Here's my sources list again. Long list, probaly imprecise citing.

  • Winston's Mosley Confession, 1964 - cited in whole above. I don't think this needs a copyright.
  • Fried, Joseph P. "Killer of Kitty Genovese Is Denied a New Trial", New York Times, November 14, 1995.
  • Gansberg, Martin. "37 Who Saw Murder Didn't Call The Police", New York Times, March 27, 1964.
  • Haines, Leah. "What Would You Do?", Dominion, June 15, 2000.
  • Kadish; Schulhofer. Criminal Law and Its Processes: Cases and Materials, Aspen Publishers, 7th edition 2001. You knew there had to be a legal casebook in here somewhere.

37 Who Saw Murder Didn't Call the Police
Apathy at Stabbing of Queens Woman Shocks Inspector

As tokki wisely observes, Kitty Genovese is an unavoidable topic in the social sciences and law enforcement. Indeed, I have encountered her story in sociology, criminal justice, psychology, and social psychology courses. Along with the Stanford Prison Experiment and Milgram's obedience experiment, it is one of a holy trinity of studies in social psychology. The three were recently joined by the Abu Ghraib Prison abuse scandal in social psychology's canon of infamy. However, further research suggests that perhaps the Kitty Genovese case ought to be put into context and demystified. We should also keep in mind that, although Zimbardo and Milgram conducted genuine experiments that were questionable even by the standards of their time, their research should probably not be lumped together with criminal activity.

Sanity, it seems, sometimes has to come from quarters far removed from the emotional scene of a crime--in this case, the other side of the pond. A study by Rachel Manning of the University of the West of England, and Mark Levine and Alan Collins of Lancaster University was published in 2007. Aptly subtitled "the parable of the 38 witnesses," the researchers put the case under the proverbial microscope and confirmed what others dared not utter: all your textbooks are wrong, and the scientific establishment was uncritically teaching the product of journalistic sensationalism for 40-odd years.

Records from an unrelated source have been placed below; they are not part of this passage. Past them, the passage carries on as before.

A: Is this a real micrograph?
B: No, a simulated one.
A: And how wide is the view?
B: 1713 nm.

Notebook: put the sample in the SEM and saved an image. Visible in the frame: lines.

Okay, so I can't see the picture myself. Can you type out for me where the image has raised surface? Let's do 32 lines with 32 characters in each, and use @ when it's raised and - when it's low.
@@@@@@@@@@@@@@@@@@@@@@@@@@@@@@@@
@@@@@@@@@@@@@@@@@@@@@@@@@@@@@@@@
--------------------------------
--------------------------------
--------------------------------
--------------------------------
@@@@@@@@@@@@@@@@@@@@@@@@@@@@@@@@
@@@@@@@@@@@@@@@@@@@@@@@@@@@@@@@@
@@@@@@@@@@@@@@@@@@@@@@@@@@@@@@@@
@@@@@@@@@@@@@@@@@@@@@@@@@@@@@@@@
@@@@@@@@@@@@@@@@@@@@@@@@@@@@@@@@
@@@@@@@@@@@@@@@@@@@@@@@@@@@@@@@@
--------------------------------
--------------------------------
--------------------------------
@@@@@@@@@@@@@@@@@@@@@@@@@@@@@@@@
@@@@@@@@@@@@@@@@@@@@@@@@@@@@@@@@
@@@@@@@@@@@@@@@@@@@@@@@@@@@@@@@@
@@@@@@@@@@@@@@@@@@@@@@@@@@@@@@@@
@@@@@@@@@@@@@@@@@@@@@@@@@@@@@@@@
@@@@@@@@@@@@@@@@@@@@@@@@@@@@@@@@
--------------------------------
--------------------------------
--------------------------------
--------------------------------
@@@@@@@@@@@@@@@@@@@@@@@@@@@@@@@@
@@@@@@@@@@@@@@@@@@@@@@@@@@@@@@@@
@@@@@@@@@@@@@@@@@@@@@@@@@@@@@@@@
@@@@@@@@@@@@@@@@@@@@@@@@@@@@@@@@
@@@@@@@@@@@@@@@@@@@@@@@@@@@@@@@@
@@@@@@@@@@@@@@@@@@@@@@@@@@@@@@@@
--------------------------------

The primary source of the Kitty Genovese story was the press. Second and third in line were the NYPD and the adversarial process of the murderer's trial. Neither may lay claim to having all the facts. Let's keep in mind that the most used source, the press, is the least reliable and the least apt to correct itself when wrong. Yesterday's news gets forgotten, not corrected. The New York Times, source of the first account of the 38 (or 37) witnesses, has spent 43 years referencing the case. The most salient aspect of the case these days, it seems, is that Genovese's former roommate has since outed Kitty as having been her lesbian lover. A March 2007 article in the paper very learnedly states that her death "became a national symbol of urban anomie," lest it be accused of a lack of sociological jargon.

The Genovese case is cited as a canonical example of the bystander effect in the context of emergency helping. The research rot can be traced at least as far back as 1968, when Darley & Latane opened what was to be a seminal paper on bystander behaviour and diffusion of responsibility by citing what the press had reported about the Genovese case. As nobody else thought of challenging them on the details of the case, the rest is history (as well as being a monument to the failure of peer review). As Manning, Levine, and Collins observe, "the story itself has become a modern parable, the telling of which has served to limit the scope of enquiry into emergency helping."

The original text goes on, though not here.